A SMALL MAC MINI SERVER CLUSTER

I have recently been building a small multi-node cluster of Mac Mini Servers as a development tool to explore some cloud services and parallel processing techniques. For this purpose, the Mac Mini is great as they are dead quiet, use very little power, boot with no problems without a keyboard, mouse or monitor attached and are easily set up to allow full remote management, configuration and screen sharing. For me the Server version is best as only they come with an Intel quad-core i7 CPU, giving effectively 8 processing nodes each. The CPU speed is a bit slower compared to the best non-server version (2.0MHz vs 2.7MHz), however the non-server version is only dual-core.

The old and the new...: My development cluster, with an old MacBook Pro and Mac Mini as the portal to a number of newer Intel quad-core i7 Mac Mini Servers.

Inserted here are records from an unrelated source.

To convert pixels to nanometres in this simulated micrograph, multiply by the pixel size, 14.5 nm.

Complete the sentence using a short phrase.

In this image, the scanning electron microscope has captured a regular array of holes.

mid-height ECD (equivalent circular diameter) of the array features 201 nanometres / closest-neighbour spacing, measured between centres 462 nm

So far I have been mainly experimenting with JPPF in Java and nGrid with Mono and C#. The JPPF API is really quite good and the whole thing was dead easy to set up. nGrid has been a bit trickier as it uses a slightly different programming paradigm, but they are both very powerful and usable.

Of course my original plan was to run Eucalyptus on a host of virtual machines using VirtualBox and Vagrant . However that quickly turned out to be a lousy idea as it generated heaps of IO and network traffic, and then running Java/Mono apps on each of them basically meant two levels of virtualization.

However, for pretty well all my use cases the fastest, simplest and most optimum setup has been to just run a JPPF driver with a local node on each machine. For the kind of analysis and simulation I need to do, it turned out that a multithreaded approach was way faster than distributed processing. This is because the model datasets are typically quite large and each individual calculation chunk quite small and quick - such as a single ray-trace through a large model - but needing to generate many hundreds of thousands of them. With some minor tweaking of its basic config file, JPPF seems to handle this approach really well - detecting that a single task is using multiple threads on a node and either using up any remaining processes or switching to a new node/machine when it needs to. Of course, trying to optimise the grouping of multi-threaded tasks into machine-sized chunks has meant a bit more work and care designing the calculation classes, but significantly reduces network traffic, IO and memory usage for any given job.